Party-nominated offices are contests in which the nominee is selected by the political party.
- U.S. President
- County Central Committees.
During a Presidential Primary Election, only registered voters in that political party can vote for that party’s candidate on the ballot. This is known as a Closed Presidential Primary.
The exception to that rule: When candidates for the President are on the Primary Election Ballot, some–but not all–political parties choose to allow No Party Preference (NPP) voters to participate in their primary without having to re-register. This is known as a “crossover” or a Modified-Closed Presidential Primary. If you are not registered with one of the certified political parties, the state election laws consider you to be a NPP voter and you will be given the option to crossover.
Certified political parties in California:
- American Independent Party (AI)
- Democratic Party (DEM)
- Green Party (GRN)
- Libertarian Party (LIB)
- Peace & Freedom Party (PF)
- Republican Party (REP)
If a qualified political party chooses to hold a Modified-Closed Presidential Primary, the party must notify the California Secretary of State no later than the 135th day before Election Day. Counties will then notify voters as to which parties allow crossovers as the presidential primary election draws near.

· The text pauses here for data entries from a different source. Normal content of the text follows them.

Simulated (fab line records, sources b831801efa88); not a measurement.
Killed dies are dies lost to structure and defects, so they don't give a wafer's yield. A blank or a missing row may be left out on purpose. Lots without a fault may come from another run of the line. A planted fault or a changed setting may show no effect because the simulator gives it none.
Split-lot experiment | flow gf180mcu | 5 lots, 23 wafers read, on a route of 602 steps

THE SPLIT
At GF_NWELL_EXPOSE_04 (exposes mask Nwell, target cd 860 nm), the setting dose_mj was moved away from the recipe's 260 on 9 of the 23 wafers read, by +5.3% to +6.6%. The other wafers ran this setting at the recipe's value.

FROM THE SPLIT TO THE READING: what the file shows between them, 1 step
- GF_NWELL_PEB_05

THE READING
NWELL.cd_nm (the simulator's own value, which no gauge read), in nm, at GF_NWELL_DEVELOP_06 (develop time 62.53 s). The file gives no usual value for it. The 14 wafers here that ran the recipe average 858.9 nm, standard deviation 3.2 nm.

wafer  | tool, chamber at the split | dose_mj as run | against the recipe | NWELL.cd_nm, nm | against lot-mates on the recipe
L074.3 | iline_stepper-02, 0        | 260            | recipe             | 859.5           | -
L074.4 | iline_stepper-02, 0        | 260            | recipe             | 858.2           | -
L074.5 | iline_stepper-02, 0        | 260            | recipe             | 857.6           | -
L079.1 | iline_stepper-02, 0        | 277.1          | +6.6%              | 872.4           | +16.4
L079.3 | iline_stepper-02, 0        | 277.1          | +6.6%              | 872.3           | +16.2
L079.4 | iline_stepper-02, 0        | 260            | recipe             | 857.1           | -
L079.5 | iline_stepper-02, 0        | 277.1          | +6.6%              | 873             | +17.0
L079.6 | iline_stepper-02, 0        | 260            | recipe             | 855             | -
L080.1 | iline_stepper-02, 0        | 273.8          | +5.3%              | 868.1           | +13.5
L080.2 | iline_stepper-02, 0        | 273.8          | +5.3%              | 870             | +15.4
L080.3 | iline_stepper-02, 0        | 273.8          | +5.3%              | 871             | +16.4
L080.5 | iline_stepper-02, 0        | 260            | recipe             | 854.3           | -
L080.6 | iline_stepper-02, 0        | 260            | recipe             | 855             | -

If you are a NPP voter, you have 3 choices for how to participate in the primary:
- Request a crossover. This is only allowed for the parties that authorize it.
- Re-register. Do this if you want to participate in the party’s primary but do not have the option to crossover.
- Do nothing. You will be provided a ballot with no presidential candidates on it, but every other contest will be available to you to vote on.
No matter how you decide to participate in the presidential primary, everyone will be able to vote for President and Vice-President in the November General Election.